Try loading the driver with aacraid.dacmode=0, aacraid.expose_physicals=0 or aacraid.nondasd=0 (any of these should turn off calls to ScsiPortCommand64). ScsiPortCommand64 or command 601 is the 64 bit scsi command issued to the physical targets. Looks like the PERC3/Di is indicating support for VM_CtHost[Read|Write]64 and does not have support for ScsiPortCommand64. These are supposed to be tied together. If you report all of these flags individually resolves the problem, then I will have to add a QUIRK to the driver.

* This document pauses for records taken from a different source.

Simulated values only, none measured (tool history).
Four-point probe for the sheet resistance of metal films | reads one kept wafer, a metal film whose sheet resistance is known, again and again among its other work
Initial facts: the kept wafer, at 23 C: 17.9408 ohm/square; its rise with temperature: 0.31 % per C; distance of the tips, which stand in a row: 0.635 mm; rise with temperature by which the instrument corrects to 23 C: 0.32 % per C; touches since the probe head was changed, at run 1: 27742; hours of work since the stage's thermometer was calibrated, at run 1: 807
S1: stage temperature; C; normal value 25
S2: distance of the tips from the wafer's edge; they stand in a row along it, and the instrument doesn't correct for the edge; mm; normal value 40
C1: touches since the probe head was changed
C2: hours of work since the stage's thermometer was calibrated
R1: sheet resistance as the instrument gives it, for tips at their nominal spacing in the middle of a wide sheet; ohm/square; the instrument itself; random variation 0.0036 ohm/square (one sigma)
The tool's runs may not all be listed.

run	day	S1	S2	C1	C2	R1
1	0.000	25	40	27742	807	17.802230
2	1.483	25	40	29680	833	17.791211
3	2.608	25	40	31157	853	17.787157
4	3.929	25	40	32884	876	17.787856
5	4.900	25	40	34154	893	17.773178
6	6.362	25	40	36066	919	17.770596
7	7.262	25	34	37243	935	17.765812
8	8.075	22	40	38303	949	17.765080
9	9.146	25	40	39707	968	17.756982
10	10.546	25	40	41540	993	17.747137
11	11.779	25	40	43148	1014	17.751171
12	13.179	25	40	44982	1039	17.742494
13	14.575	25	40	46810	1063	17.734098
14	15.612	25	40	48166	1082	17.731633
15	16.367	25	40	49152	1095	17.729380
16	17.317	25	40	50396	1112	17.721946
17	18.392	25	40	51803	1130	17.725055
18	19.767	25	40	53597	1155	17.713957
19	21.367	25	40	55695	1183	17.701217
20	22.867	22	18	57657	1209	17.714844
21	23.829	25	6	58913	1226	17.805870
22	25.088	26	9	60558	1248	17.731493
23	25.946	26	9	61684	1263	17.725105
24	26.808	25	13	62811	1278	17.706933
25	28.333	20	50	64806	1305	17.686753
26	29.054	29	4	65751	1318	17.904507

I've done some more testing and it seems that controller is working after going through all those "aacraid: Host adapter abort request (0,1,0,0)" messages. Root FS mounting problem was caused by initrd image and is not related to module problem. After fixing my initrd I've following situation: 1. When aacraid module is loaded without options I'm getting abort requests for every scsi host (2) and every scsi id (15 for each host). Boot is successfull but it takes over 20 minutes before scsi is initialized. 2. When loaded with dacmode=0 or expose_physicals=0 everything is working perfectly. 3. When loaded with nondasd=0 warnings are still there but only for scsi host 2 (and all 15 ids) so controller initializes in about 10 minutes. Problem isn't fatal but waiting 10-20 minutes for scsi initialization isn't nice. Maybe option expose_physicals=0 or dacmode=0 should be forced for this PCI ID?
Created attachment 13101 [details] PERC has no 64 bit scsi passthrough function. Please make sure you have the latest Firmware in your Adapter. I'd hate to make any changes just because you are using obsolete Firmware. dacmode=0 is a performance hit for runtime I/O on systems that have 64 bit addressible memory. Thus it is required that this be at the user's option to balance functionality and performance. expose_physicals=0 is only one aspect of this problem, it does not solve the fundamental issue that can be triggered by other scenarios. The fundamental problem is that the (specific Firmware Version?) PERC3/Di (and no doubt all it's 31 bit quirk brethern) has no scsi passthrough access function for 64 bit kernels. This access is used for storage management, nondasd devices and dasd physical exports (this last issue is the only one visible to you). I will need to add a check that disables the access under this scenario with a loss of the associated functionality :-(. Please try the enclosed patch to see if it mitigates the problem. This is not considered a problem if the system has only 32 bit address memory available and letting the driver automatically select dacmode=0 with no loss of performance or funtionality, but the code for detecting that was rejected by the community as impossible to be reliable in all processor architectures (works fine for x86) and is only available only in the Adaptec supplied driver. I may also suggest you use the Adaptec Supplied driver to solve your problem.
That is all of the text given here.